On Facebook, Twitter and Responsibility →

Joel Spolsky, on Facebook and Twitter:

Both Twitter and Facebook’s selfish algorithms, optimized solely for increasing the number of hours I spend on their services, are kind of destroying civil society at the same time. Researchers also discovered that the algorithms served to divide up the world into partisan groups. So even though I was following hundreds of people on social networks, I noticed that the political pieces which I saw were nevertheless directionally aligned with my own political beliefs. But to be honest they were much… shriller. Every day the Twitter told me about something that The Other Side did that was Outrageous and Awful (or, at least, this was reported), and everyone was screeching in sync and self-organizing in a lynch mob, and I would have to click LIKE or RETWEET just to feel like I had done something about it, but I hadn’t actually done anything about it. I had just slacktivated.

What is the lesson? The lesson here is that when you design software, you create the future.
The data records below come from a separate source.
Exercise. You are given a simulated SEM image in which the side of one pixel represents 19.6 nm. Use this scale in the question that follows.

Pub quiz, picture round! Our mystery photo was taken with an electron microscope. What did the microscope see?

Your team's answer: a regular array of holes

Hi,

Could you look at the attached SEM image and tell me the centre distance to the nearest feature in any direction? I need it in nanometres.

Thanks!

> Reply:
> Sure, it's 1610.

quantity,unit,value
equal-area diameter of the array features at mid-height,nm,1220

If you’re designing software for a social network, the decision to limit message lengths, or the decision to use ML to maximize engagement, will have vast social impact which is often very hard to predict.

As software developers and designers, we have a responsibility to the world to think these things through carefully and design software that makes the world better, or, at least, no worse than it started out. And when our inventions spin out of control, we have a responsibility to understand why and to try to fix them.